The League Cup has taken its fair amount of abuse over the years. Many Premier League sides have regarded it as a reserve team cup competition, something that is an unwelcome distraction from the league campaign.
Further down the divisions and the Cup is seen as long-winded and unwelcome in a footballing schedule that is already bloated.
However, the incredible stories we have seen this year, culminating in a final between Swansea and Bradford City, surely emphasize the real importance of a knock out cup competition - social mobility.
Had either of the two finalists played their way into Europe without the League Cup it would have required a number of multi-million pound campaigns that neither is in the position to sustain.
Yet next season Swansea will be able to take an extremely gifted side who ooze with technical ability into an arena that previously was unobtainable.

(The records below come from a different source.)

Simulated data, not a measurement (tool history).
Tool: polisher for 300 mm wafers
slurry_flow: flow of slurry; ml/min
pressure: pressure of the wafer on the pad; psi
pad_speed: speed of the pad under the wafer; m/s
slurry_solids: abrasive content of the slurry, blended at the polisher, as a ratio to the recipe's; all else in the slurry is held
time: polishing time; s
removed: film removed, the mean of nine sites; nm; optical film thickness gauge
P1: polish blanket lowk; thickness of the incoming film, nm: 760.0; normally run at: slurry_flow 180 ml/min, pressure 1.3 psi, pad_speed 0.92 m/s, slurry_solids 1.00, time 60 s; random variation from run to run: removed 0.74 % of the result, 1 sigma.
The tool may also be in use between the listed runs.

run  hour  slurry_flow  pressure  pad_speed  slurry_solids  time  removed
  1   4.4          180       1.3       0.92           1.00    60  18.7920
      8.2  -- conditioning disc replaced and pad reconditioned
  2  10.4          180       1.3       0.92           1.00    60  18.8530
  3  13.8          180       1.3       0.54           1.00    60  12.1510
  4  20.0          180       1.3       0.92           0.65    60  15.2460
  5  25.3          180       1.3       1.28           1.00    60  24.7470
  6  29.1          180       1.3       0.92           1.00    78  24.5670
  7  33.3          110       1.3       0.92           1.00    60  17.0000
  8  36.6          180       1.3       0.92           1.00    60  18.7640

The team from South Wales, who have already won many plaudits with their playing style, are going to be able to establish a presence on the continent that is going to help Laudrup's team develop and hopefully propel themselves in the Premier League.
The interview with Bradford's chairman Mark Lawn before the Cup final, in which he said that the side would not play in the Europa League next season if it cost them any money, seems extremely shortsighted.
Clubs spend millions trying to establish a "presence" all over the world and surely Bradford's image and reputation would be enhanced if they took part in the competition?
Scouting is enhanced and player recruitment becomes so much easier when prospective purchases have seen that a club is being ambitious and forward thinking, and surely there are players who would jump at the chance to play in Europe?
In the end, a 5-0 victory for Swansea was the right result and the club is in the perfect position to use next season's Europa League as a springboard.
The way in which they conduct themselves and play with attacking ambition has won over impartial football fans in England and their style is one that will thrive in a European setting.
The same can be said for the FA Cup, which is also flagging in its popularity with major clubs over the past few seasons. The cup format means that it rewards clubs who really want to achieve something in their season, win silverware and play in European competition.
Who will forget Liverpool knocking out Oldham earlier this year in the FA Cup, and Brentford's near win over local rivals Chelsea will stir the memories of fans for years to come.
Swansea and Bradford are a perfect example of the place that cup competitions still have in our national game. There is no harm in seeing the riches and rewards that are saturated at the top of the pyramid being filtered down to benefit football at all levels.